Tiger Woods and Phil Mickelson were part of the first Ryder Cup committee that came out of the task force following the infamous 2014 matches. Woods has been among the three players on the six-member committee ever since as part of a veteran crew.
Now the committee is going younger.
Jordan Spieth and Justin Thomas have been added to the committee that includes PGA of America president Jim Richerson, vice president John Lindert and CEO Seth Waugh.
Thomas, who has played on the past two teams, said he was surprised to be approached and considered it an honor.
“I feel like it’s important to me,” he said. “I hope to be playing the Ryder Cup the next 20 years. At least if I’m not playing, which I hope to be, I want to be part of it somehow to help us win.”
Spieth has played every Ryder Cup since Gleneagles in 2014.
“Very excited,” Spieth said. “The job is mainly more helping to pick the captain, talk about the players’ experience on and off the golf course, how it can be improved, what frees us up to play our best golf. It was nice having the last Ryder Cup, being on the side of knowing what was successful. I think I can provide useful input having been on four teams.”

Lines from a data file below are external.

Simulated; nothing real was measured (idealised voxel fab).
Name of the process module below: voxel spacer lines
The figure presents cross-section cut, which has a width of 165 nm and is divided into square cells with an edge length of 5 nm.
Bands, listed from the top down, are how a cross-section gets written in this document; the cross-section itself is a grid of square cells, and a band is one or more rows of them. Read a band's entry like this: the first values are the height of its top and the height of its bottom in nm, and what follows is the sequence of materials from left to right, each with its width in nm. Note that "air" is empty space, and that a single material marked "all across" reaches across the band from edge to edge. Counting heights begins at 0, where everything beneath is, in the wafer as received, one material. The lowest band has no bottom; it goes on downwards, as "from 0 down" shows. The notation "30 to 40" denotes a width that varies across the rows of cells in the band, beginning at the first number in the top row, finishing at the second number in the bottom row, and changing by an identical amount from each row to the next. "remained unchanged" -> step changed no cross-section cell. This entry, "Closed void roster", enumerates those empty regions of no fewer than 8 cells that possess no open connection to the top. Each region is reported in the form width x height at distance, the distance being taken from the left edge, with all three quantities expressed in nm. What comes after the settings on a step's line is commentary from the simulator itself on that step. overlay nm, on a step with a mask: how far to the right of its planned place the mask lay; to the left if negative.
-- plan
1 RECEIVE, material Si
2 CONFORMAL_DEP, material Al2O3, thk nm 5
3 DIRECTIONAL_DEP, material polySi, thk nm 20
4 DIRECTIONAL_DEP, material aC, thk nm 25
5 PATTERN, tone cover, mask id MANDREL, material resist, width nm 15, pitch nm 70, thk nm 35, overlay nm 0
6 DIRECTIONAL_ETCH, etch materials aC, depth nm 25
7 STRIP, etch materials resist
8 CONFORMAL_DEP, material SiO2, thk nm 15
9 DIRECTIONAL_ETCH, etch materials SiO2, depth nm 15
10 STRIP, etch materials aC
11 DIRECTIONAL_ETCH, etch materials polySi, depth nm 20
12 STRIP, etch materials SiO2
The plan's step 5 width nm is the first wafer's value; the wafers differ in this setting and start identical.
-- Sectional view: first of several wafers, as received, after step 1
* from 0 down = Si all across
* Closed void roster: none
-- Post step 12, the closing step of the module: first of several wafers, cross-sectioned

Spieth said the first meeting was two weeks ago during the AT&T Pebble Beach Pro-Am.
“A lot of them were asking questions to me and Justin,” he said. “The cool part about it was the questions they asked of us, and we were blatantly honest, from clothes we were wearing to ceremonies to how many dinners we’re doing, what kind of recovery tools and methods we had and access to that. It was a good start.”
The PGA Tour will also be listening to some new voices as Webb Simpson and Peter Malnati were voted co-chairs of the Players Advisory Council, which advises and consults the PGA Tour board of directors on tour issues.
They were elected over Patrick Cantlay and Billy Horschel, and they will join the board next year to serve three-year terms.
“I feel like these are important times on the tour and I care a lot about the direction of the tour,” Malnati said. “We’re making decisions that are affecting the direction of the PGA Tour for decades. I want to have a seat in that room. I was thrilled that enough of my peers wanted me to be there as well.”
Information from The Associated Press was used in this report.